It seems you are misunderstanding what was posted. To be more clear.
The reason for #1 is extremely basic users whose primary use involves at best using a web browser for basic tasks such as checking email. For them a bare minimum UI, a web browser and the software center for package management.

Since linux is extremely flexible, it also works well for the extremely high level user who lives and breathes CLI.

For those in between, it becomes less appealing compared to an OS like Windows. The reason for that, is the likelihood of encountering use cases where the software center will not meet your needs, in which case, you will encounter tar.gz packages, dependencies, tons of commands, editing files with nano, etc. and at that point if you are not proficient with CLI, then you will have to pray that for the package you are trying to install, either has up to date instructions for their distro, or that the old instructions written for an older distro still works when copied and pasted into terminal on a newer distro.

This in no way implies that linux lacks the function for their needs, it simply means that the guided yellow brick world in the linux distros doesn't meet the needs of those users in the middle.
On the other hand, windows, while designed to be exceedingly easy to a point where steps have to be taken to get people to stop installing stuff.

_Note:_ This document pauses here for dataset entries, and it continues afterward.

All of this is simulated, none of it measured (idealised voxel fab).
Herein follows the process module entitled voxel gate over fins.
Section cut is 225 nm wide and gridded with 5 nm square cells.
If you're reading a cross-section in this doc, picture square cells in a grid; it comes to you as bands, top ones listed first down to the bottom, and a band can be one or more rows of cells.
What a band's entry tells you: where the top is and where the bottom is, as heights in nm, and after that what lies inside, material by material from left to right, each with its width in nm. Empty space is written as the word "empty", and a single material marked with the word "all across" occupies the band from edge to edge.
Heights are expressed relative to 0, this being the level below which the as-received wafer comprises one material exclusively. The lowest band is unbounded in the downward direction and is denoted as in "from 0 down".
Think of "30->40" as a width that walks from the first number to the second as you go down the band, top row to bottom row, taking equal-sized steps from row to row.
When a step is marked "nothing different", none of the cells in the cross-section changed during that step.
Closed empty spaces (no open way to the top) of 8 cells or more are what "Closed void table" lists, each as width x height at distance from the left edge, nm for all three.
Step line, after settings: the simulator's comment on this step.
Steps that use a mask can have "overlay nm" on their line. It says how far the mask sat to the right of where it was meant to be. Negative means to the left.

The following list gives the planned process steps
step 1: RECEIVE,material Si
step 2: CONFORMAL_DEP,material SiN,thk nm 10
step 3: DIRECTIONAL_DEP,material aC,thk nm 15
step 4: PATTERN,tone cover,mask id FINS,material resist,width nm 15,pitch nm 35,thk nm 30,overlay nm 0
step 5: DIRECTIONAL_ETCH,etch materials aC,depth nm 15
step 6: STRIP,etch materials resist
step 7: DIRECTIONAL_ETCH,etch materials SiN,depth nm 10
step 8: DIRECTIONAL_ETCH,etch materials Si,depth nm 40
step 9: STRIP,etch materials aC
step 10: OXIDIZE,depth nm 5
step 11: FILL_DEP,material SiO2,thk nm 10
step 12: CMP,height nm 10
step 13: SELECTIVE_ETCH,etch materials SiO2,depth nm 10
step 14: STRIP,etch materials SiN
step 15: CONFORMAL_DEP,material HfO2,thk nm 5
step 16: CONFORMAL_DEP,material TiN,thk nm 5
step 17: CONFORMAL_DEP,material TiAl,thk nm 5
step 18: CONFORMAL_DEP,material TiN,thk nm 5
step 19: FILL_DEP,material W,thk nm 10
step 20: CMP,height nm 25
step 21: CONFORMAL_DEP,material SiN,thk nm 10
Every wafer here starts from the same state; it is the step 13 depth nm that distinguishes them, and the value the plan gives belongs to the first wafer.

For example, in windows, most programs can be installed via a simple exe file or they can be standalone and simply be extracted and run.
Beyond that in cases when an application is produced that lacks a straightforward setup process. For example, stable diffusion and various other AI tools. Since the design culture in windows is around automation and ease of use, in boiling things down to being guided point and click operation. Thus there are now GUI based tools that will take the application, and set up all dependancies and get it configured to bring it to a ready to use state, without tons of fidgeting with python or other stuff. Simply put, windows offers the advanced tools but the culture surrounding it allows for someone else to do all of that work for you and through the design, of windows, those automatons can work across multiple versions of windows, thus it satisfies the needs of a basic user who will just use a web browser, as well as the user gets 99% of their needs handled by basic double click to setup packages, and for the occasions when they need a CLI tool from github, odds are highly likely that someone else produced a GUI frontend for it or at least a batch file to take the guess work out of the commands. And for the more advanced users, who understand the system well, they have access to all of the GUI intuitive enhancements from 35+ years of development, while also having the ability to dig into the CLI if they want. For everyone in the middle, there is the full panlply of control, with the ability for hand holding without having to bed for it on a forum and wait days or weeks for a response.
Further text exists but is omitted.